1 Thing Fueling Google's Android Dominance

Android One creates hardware standards for Android phones, and it's going to help Google prevail in developing markets.

Jun 29, 2014 at 2:31PM

At its developer conference this week, Google (NASDAQ:GOOG) (NASDAQ:GOOGL) debuted a new cohesive set of guidelines, called Android One, for creating inexpensive smartphones for the developing world.

While Android One standards are technically available to any device maker, Google wants to use them to gain a larger footing in emerging markets -- which leaves Apple (NASDAQ:AAPL) yet another step behind in the space.

What is Android One?
Think of Android One as a list of hardware specs that smartphone companies can use to build Android phones. Google says it's helping to streamline the process for device makers by giving them hardware standards to abide by. If they follow suit, then the phones will receive the Android One designation.

This is good to emerging market consumers because the standards will ensure the phones have a consistent (and non-bloatware) experience, while also allowing the software to be easily updated. 

Anrdoir One
Google's Android One being debuted at the I/O conference. Source: Google.

For device makers, Android One may help them build better phones faster and cheaper. The aim is for these devices to be priced less than $200. And just as consumers benefit from updated software, the phone makers can benefit from selling the most updated phones users want.

But make no mistake: The biggest beneficiary of Android One is Google.

How Google wins
Android has long been criticized for being fragmented, and in developing markets, this has been an even bigger problem. Phone makers don't give inexpensive phones any priority for software updates, as they move on to selling newer devices. Though Android KitKat helped with fragmentation, Android One goes a step further by bringing cheaper phones all on a level playing field.

By establishing hardware specifications, and limiting the amount of software changes, Google will be able to offer an unadulterated version of Android that can access the Play store, bringing in additional revenue for Google. But access to the Play store isn't Google's main goal. The company wants to ensure that its software continues to be the dominant smartphone OS in new markets and keep Apple at a distant second.

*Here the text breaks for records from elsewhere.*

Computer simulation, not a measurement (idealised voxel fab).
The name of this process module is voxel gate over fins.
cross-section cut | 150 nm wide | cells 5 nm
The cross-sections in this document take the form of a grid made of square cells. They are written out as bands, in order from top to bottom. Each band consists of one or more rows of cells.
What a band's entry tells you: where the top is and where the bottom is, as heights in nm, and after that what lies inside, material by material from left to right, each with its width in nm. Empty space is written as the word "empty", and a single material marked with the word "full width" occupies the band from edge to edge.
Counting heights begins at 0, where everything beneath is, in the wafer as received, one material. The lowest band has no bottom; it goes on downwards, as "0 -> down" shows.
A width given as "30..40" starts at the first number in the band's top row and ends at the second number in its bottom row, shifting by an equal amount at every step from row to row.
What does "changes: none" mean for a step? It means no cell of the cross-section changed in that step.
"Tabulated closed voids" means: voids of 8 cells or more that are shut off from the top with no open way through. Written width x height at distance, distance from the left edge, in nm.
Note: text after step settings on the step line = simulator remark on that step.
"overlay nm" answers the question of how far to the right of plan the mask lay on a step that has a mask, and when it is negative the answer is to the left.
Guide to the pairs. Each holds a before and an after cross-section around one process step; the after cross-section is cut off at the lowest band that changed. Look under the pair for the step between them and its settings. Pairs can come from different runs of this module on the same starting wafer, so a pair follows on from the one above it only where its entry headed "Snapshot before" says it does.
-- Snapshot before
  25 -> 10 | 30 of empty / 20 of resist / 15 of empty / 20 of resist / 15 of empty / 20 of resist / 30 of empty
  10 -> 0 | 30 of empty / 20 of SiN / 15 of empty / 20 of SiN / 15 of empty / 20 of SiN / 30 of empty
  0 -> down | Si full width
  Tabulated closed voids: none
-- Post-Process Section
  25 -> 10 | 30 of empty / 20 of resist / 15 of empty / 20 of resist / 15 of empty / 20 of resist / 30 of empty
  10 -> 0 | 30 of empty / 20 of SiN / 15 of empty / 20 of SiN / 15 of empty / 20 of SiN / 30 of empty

Remember this phone? Apple has used it as its low-priced device in emerging markets. Source: Apple.

Apple continues to play catch-up
Apple is in second place when it comes to worldwide smartphone OS market share, as Android holds about 78% and iOS takes 17%. The developing world is exploding with smartphone growth and both companies want to extend their worldwide positions.

In an report a few months ago, IDC's Ryan Reith said, "In 2013 we saw the sub-$200 smartphone market grow to 42.6% of global volume, or 430 million units." That huge market is what Apple has failed to tap with its high-end devices. Apple has used the iPhone 4 as its secret sales weapon in emerging markets, but as the Android One phones roll out, the iMaker could face stiffer competition.

Foolish final thoughts
I think Google's being smart in its approach to developing markets, as it uses Android One to regain some of its control over its mobile OS. The new guidelines will likely bring Google even closer to closing the gap between fragmented Android phones, as well as bringing in new revenue from sales in the Google Play store.

Though Apple still has a lot of brand enthusiasm in emerging markets, if Android One makes inexpensive Android phones even more enticing, Apple will continue to lose out in emerging markets. And with new hardware and updated software, Android One phones may be too much for the older iPhone 4 to keep up with.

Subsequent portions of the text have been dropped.